EDIT: Reading comprehension time.
Well, thank you for sharing the same article that I linked to earlier. Apologies for being a bit flippant, but did you actually read beyond what you thought was the 'gotcha?'
Cingular clearly thought the iPhone may be a strategic asset that could give them a competitive advantage and were concerned that if they turned Apple down, someone else might pick them up. The fact that Verizon turned them down does not necessarily alter that.
Besides, while carriers were the main distribution method, you could buy unlocked devices even in 2007 and Apple could have sold the iPhone freely, particularly outside of the US where GSM networks were the norm.
Yes, exclusivity was a concession strategy for Apple, but ask yourself why would anyone want exclusive rights to a product that is such a big risk as you make it out to be.
The truth is that Apple wasn't the scrappy underdog anymore then. This was the company that had produced the most successful mp3 player, had stared down the music industry and created a highly successful digital music platform in the process and its Macs were definitely hip and desirable.
This does not take away from Apple's tremendous success and achievement, but also let's not let folk tales get in the way.
So, as long as we ignore that there WERE ecosystems and there WERE significant services tied to a single manufacturer and people DID use apps, then you’re right. There were no ecosystems (other than the ones that existed), there were no significant services (other than the ones that existed) and people didn’t use apps (except for those that did)
There were around 21 million BlackBerry users in the US and roughly 36 million globally around 2010, when it was the most popular. In comparison, the iPhone had over 120 million users in February 2022 in the US alone.
The smartphone market in the late 00s was minuscule in comparison and even those that technically had smartphones (eg Nokia Symbian phones) often did not install any apps or services.
This was the time of feature phones and for the most part there were absolutely no network effects of the kind we experience today. The primary use case was carrier-based calling and texting and it didn't really matter for either which phone you had.

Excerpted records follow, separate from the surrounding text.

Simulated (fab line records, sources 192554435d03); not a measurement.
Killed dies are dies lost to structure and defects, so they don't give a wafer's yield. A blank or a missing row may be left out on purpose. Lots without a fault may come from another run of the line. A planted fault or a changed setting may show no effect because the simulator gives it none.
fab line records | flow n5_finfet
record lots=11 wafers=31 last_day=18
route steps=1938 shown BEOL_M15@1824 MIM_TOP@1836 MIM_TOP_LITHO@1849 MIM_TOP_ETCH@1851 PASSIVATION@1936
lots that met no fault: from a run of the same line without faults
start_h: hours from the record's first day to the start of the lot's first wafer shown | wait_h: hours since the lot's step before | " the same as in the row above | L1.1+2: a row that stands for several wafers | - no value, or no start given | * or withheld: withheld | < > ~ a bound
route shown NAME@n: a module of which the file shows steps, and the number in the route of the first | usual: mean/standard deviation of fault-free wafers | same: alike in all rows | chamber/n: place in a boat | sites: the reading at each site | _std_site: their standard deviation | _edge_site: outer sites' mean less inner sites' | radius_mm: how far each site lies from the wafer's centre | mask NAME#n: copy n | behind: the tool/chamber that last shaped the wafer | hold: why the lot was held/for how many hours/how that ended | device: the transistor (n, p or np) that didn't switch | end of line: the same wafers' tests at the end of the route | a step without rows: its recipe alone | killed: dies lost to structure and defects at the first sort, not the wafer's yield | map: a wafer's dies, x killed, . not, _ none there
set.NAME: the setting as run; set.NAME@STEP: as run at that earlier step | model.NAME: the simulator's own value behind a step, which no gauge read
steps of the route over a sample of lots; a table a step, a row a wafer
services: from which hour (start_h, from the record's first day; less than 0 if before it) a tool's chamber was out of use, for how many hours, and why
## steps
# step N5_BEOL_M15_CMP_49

Let's not rewrite history.
I’d guess one big difference of opinions here is because there are a lot of folks that, for their entire life, have only known Apple as being a desirable brand. And, they've built this worldview around the iPhone always having been inevitable. Apple just had to release it and, at the moment of its release, its success was guaranteed. Unfortunately, because they don't want to look at recent history (it's not very TikTokable or clickbaity enough), they don't understand that the way new products come to market is... companies decide to take a risk and create those products. If a product or service that any individual wants to buy doesn't exist, it's because either a) it WILL exist once someone puts money behind it though some degree of waiting is required OR b) it will never exist because what they want (say, a subscription service for ice cream for .25 a month) is not something any company will ever find financially feasible to offer.
I don't know mate, when I was young Apple was almost bankrupt and Steve Jobs didn't work for Apple.
Apple did an amazing job reinventing itself with new Macs, the iPod, iTunes Music Store and then the iPhone.
Having been there before Apple achieved those things shouldn't however mean that, right now, we shouldn't Apple assess for what it is.